Something Costly: A Conversation About Faith and Art With Bethany Lynam

What first drew you to the arts? When did you begin to consider their relationship with the church?

As a kid, a lot of things within the arts were just where I felt like God’s truth was clearly seen and felt for me. So I kept doing them. Only later did I connect that the trail I was following wasn't necessarily the arts, but Beauty. Sadly, it had almost nothing to do with what I experienced from the church, but everything with what I read in the Bible on my own, experienced with God on my own, and what I saw exemplified in my believing parents.

How could the wider church do a better job of encouraging artists in their vocation? 

A good start is to try. Art, done well, is not obvious. So you’re not necessarily going to “get it” right away. You have to spend some time with it. Try to enter the conversation. Secondly, trust your artists. Trust that the artist’s eyes are seeing something you may have missed… not a different truth at all, but perhaps a different facet of an infinite one. Lastly, artists, by definition, are very powerful communicators. The church needs to train artists as she would any other powerful communicator or leader in the body. Oh! Also…PAY THEM!

What draws you to use gold leave so often in your work as opposed to other materials and mediums at your disposal?

Gold is so intuitively symbolic. It speaks so naturally to something sacred, pure, and worthy, in such an accessible way.

What are some of the aspects of your work that convey the tension and complexity of 2 Corinthians as it traverses between hope and struggle?

Probably the one image that most succinctly communicates all that I wanted to for the 2 Corinthians study is the round emblem encircled by the gold victory wreath. In that image I feature the subject being literally ripped apart before transforming into a branch that begins with scarce leaves and ends covered in foliage that supports a rose in the subject’s chest. That rose resembles the one at the center of the wreath. In this image, I was trying to show the sanctifying cycle of death and pain leading to immense growth and Christlikeness.

What were the ideas and themes which led you to apply gold leaf so prominently in the pieces that you produced for our Faith + Work series. 

The presence of the gold being placed only where the hand meets the “soil” speaks to the fruitfulness that can only come from work. But, I was careful not to make the hands gold even though their motion transforms the soil. This is so the gold is not attributed to the soil or the hands. There is a real part of the gold the only comes when the hand meets the soil, but neither hand nor soil can take credit. This is how real fruitfulness is. God does it all. It’s this kind of paradox: we may be obedient in tilling ground, but it is only his blessing that brings good from all we do.

How does the gospel shape your overall approach to creativity and the arts?
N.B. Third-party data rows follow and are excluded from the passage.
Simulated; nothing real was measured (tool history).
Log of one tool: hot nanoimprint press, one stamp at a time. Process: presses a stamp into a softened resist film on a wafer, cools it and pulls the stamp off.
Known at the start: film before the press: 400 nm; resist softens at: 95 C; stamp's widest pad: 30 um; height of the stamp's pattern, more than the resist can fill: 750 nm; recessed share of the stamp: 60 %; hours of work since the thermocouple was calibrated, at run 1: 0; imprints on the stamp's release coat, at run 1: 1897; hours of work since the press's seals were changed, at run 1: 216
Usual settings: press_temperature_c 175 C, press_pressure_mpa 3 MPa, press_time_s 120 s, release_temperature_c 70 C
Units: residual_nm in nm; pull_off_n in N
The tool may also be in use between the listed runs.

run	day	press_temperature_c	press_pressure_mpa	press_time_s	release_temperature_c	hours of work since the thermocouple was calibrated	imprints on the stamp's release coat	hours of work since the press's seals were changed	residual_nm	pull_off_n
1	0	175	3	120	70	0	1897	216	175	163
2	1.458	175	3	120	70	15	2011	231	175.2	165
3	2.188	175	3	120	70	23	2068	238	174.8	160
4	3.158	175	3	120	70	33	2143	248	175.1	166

The most formational connection the gospel has with my work comes from one of my favorite Bible passages. When Christ is in the city of Bethany, after Lazarus had died and been raised, the famous and scandalous anointing of Christ takes place. Mary dumps the entirety of this very expensive perfume, and all of its weighty connotations, all over Christ’s head. This woman just spills everything she is onto Christ in this off-putting, untimely, moving, beautiful mess, without any self-preserving hesitance! So that’s all my art is. Something costly spilled with tears & graphite.

What encouragement would you offer to a Christian who is passionate about art and creativity but struggles to see how it connects with their faith? 

Well, I have never met a creative who has not seen the connection between their creativity and their identity. The largest struggle for the Christian artist I think is to lay that down. Your first sense of identity cannot be “artist, musician, writer, filmmaker” etc. It is now “Christian.” One of the most precious truths of our faith is found in this sweet paradox…”Whoever would save his life will lose it, but whoever loses his life for my sake will find it.” (Matt. 16:25) As far as specific ways the artist works within the church?….Just like everyone else. We serve where there is a need. If you have offered your artistic expertise and have received a “No thanks, not at this time”, look at the gifts that make you good at what you do artistically. Are there other ways or places those strengths can be applied?